Senior housing construction and development are booming, mostly due to an aging baby boomer generation and increasing life-spans. Senior housing developers seeking to fund their new projects are increasingly turning to a less-costly alternative to traditional loans — EB-5 financing. The EB-5 program — administered by U.S. Citizenship and Immigration Services, a component of Department of Homeland Security, allows for the grant of green cards to foreign citizens who invest at least $500,000 in a qualifying project that is likely to create 10 or more jobs in the United States. Green cards are also issued to the investor’s spouse and unmarried children under age 21. Permanent residency is granted in two stages — a conditional residency period and, two years later, the grant of unconditional green card status as long as the investment has been sustained and treated as “at-risk,” and the required jobs have been created.
EB-5 capital can serve as part of the initial capital stack for a new venture (often as mezzanine financing) or be used to take out and repay higher-interest bridge or construction loans.

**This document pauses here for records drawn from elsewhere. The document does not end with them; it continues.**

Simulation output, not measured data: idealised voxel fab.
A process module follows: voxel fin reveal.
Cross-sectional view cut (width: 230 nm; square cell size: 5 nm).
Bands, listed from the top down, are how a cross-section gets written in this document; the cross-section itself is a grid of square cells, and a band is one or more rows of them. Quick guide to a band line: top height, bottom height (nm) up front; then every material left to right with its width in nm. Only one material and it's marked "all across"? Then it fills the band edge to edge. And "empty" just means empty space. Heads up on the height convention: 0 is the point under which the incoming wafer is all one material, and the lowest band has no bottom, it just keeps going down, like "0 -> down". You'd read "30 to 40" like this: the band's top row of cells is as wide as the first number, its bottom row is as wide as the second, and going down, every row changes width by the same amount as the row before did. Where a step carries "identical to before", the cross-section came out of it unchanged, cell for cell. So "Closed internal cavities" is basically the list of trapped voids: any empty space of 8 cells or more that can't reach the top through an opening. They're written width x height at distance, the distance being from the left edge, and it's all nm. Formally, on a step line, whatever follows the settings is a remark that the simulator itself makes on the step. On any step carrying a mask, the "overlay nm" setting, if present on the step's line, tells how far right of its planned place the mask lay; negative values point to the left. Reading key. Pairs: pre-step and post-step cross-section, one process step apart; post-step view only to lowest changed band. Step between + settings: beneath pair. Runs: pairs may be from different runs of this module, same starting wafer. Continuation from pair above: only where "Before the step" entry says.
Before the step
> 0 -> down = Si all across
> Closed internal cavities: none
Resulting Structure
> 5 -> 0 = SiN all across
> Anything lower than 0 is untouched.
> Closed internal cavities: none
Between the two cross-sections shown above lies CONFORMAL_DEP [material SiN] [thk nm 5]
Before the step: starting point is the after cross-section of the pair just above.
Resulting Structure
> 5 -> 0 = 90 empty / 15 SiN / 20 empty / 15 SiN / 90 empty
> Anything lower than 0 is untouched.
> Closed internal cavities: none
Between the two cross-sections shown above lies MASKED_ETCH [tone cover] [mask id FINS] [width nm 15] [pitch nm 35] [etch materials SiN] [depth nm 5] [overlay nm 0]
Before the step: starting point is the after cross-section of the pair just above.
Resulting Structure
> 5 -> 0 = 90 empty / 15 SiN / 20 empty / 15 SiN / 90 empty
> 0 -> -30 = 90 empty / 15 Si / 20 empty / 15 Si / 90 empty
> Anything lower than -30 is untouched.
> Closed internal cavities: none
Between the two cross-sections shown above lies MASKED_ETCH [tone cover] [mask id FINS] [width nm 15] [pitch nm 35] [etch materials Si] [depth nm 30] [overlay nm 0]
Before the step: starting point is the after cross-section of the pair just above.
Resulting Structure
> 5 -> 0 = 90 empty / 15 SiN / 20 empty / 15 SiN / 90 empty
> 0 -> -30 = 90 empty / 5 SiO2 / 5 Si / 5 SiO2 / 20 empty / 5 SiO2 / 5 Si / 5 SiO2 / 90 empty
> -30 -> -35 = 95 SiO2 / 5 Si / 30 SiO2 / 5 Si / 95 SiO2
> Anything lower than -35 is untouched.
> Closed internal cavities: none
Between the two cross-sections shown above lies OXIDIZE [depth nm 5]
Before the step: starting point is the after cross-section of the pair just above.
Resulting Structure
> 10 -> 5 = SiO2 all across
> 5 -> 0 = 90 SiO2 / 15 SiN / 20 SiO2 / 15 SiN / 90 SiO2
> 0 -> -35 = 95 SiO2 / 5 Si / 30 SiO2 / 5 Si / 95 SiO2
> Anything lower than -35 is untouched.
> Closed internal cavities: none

The Nuts and Bolts of the EB-5 Program:
There are two main methods of EB-5 investment – direct investing into the new commercial enterprise or investment through a regional center (i.e., an entity approved by the federal government to be involved in the EB-5 Program and the promotion of economic growth and job creation in a geographic area). Under the direct investment program, immigrant investors may only count direct jobs created for employees issued IRS Form W-2 by the “new commercial enterprise.” However, under the regional center investment model, investors are allowed to count direct, indirect and induced jobs. Although the regional center program is set to sunset on September 30, 2016, there is wide consensus that Congress will continue to extend the program because it provides jobs for U.S. workers and generates federal, state and local tax revenues. Also likely will be the inclusion in future EB-5 legislation of additional “integrity measures,” which would enhance investor protection and promote national security, while clarifying eligibility criteria. The direct EB-5 program, however, is not subject to reauthorization and thus will not sunset.